Python tries to keep at least 1/3 of the buckets empty; if the hash table becomes too crowded, it is copied to a new location with room for more buckets.

To put an item in a hash table, the first step is to calculate the hash value of the item key, which is done with the hash() built-in function, explained next.

Hashes and equality

The hash() built-in function works directly with built-in types and falls back to calling __hash__ for user-defined types. If two objects compare equal, their hash values must also be equal, otherwise the hash table algorithm does not work. For example, because 1 == 1.0 is true, hash(1) == hash(1.0) must also be true, even though the internal representation of an int and a float are very different.7

Also, to be effective as hash table indexes, hash values should scatter around the index space as much as possible. This means that, ideally, objects that are similar but not equal should have hash values that differ widely. Example 3-16 is the output of a script to compare the bit patterns of hash values. Note how the hashes of 1 and 1.0 are the same, but those of 1.0001, 1.0002, and 1.0003 are very different.

Example 3-16. Comparing hash bit patterns of 1, 1.0001, 1.0002, and 1.0003 on a 32-bit build of Python (bits that are different in the hashes above and below are highlighted with ! and the right column shows the number of bits that differ)
32-bit Python build
1        00000000000000000000000000000001
                                          != 0
1.0      00000000000000000000000000000001
------------------------------------------------
1.0      00000000000000000000000000000001
           ! !!! ! !! ! !    ! ! !! !!!   != 16
1.0001   00101110101101010000101011011101
------------------------------------------------
1.0001   00101110101101010000101011011101
          !!!  !!!! !!!!!   !!!!! !!  !   != 20
1.0002   01011101011010100001010110111001
------------------------------------------------
1.0002   01011101011010100001010110111001
          ! !   ! !!! ! !  !! ! !  ! !!!! != 17
1.0003   00001100000111110010000010010110
------------------------------------------------

The code to produce Example 3-16 is in Appendix A. Most of it deals with formatting the output, but it is listed as Example A-3 for completeness.

Note

Starting with Python 3.3, a random salt value is added to the hashes of str, bytes, and datetime objects. The salt value is constant within a Python process but varies between interpreter runs. The random salt is a security measure to prevent a DOS attack. Details are in a note in the documentation for the __hash__ special method.

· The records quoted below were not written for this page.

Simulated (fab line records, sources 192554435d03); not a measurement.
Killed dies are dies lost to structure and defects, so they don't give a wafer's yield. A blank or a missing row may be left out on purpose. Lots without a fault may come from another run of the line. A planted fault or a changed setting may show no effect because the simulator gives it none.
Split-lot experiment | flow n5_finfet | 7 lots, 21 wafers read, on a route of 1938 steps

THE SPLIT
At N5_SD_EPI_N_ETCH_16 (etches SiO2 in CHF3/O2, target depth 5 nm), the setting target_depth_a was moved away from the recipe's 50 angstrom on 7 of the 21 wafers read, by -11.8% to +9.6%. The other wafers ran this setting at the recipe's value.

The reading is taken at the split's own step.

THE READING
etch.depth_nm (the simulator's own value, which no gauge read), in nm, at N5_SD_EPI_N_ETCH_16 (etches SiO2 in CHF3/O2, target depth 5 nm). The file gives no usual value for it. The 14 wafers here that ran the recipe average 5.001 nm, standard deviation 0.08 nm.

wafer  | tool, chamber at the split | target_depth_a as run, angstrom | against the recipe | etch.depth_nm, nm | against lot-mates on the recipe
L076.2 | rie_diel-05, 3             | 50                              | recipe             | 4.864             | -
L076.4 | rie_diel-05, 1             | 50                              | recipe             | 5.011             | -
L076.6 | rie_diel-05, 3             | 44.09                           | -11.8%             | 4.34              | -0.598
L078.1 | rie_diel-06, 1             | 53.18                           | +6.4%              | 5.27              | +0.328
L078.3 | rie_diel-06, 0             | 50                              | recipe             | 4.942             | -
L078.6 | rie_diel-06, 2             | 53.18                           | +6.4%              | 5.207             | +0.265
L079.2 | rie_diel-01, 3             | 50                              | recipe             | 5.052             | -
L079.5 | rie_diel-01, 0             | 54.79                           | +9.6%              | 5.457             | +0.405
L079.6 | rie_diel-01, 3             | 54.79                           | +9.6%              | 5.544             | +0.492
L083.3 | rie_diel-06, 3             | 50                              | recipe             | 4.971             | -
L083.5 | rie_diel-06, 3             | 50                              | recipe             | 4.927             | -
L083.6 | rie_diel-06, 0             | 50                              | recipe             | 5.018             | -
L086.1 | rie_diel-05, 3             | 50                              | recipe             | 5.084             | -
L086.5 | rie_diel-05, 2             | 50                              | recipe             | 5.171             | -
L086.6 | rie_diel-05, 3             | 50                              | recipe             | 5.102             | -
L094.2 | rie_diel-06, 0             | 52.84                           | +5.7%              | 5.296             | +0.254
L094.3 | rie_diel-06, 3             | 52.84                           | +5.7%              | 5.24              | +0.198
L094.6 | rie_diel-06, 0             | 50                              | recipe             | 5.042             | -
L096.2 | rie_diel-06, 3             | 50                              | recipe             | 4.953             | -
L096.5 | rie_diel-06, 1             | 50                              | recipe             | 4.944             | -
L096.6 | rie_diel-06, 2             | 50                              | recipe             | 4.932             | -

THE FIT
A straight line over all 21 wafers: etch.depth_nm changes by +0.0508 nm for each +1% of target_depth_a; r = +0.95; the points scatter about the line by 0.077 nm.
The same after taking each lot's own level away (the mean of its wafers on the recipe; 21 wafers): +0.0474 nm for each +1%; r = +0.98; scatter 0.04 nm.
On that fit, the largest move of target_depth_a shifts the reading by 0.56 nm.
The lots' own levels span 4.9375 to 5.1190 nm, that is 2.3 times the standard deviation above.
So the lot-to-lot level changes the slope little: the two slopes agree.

With this basic understanding of object hashes, we are ready to dive into the algorithm that makes hash tables operate.

The hash table algorithm

To fetch the value at my_dict[search_key], Python calls hash(search_key) to obtain the hash value of search_key and uses the least significant bits of that number as an offset to look up a bucket in the hash table (the number of bits used depends on the current size of the table). If the found bucket is empty, KeyError is raised. Otherwise, the found bucket has an item—a found_key:found_value pair—and then Python checks whether search_key == found_key. If they match, that was the item sought: found_value is returned.

However, if search_key and found_key do not match, this is a hash collision. This happens because a hash function maps arbitrary objects to a small number of bits, and—in addition—the hash table is indexed with a subset of those bits. In order to resolve the collision, the algorithm then takes different bits in the hash, massages them in a particular way, and uses the result as an offset to look up a different bucket.8 If that is empty, KeyError is raised; if not, either the keys match and the item value is returned, or the collision resolution process is repeated. See Figure 3-3 for a diagram of this algorithm.

The process to insert or update an item is the same, except that when an empty bucket is located, the new item is put there, and when a bucket with a matching key is found, the value in that bucket is overwritten with the new value.

Additionally, when inserting items, Python may determine that the hash table is too crowded and rebuild it to a new location with more room. As the hash table grows, so does the number of hash bits used as bucket offsets, and this keeps the rate of collisions low.

This implementation may seem like a lot of work, but even with millions of items in a dict, many searches happen with no collisions, and the average number of collisions per search is between one and two. Under normal usage, even the unluckiest keys can be found after a handful of collisions are resolved.

Knowing the internals of the dict implementation we can explain the strengths and limitations of this data structure and all the others derived from it in Python. We are now ready to consider why Python dicts behave as they do.

Practical Consequences of How dict Works

In the following subsections, we’ll discuss the limitations and benefits that the underlying hash table implementation brings to dict usage.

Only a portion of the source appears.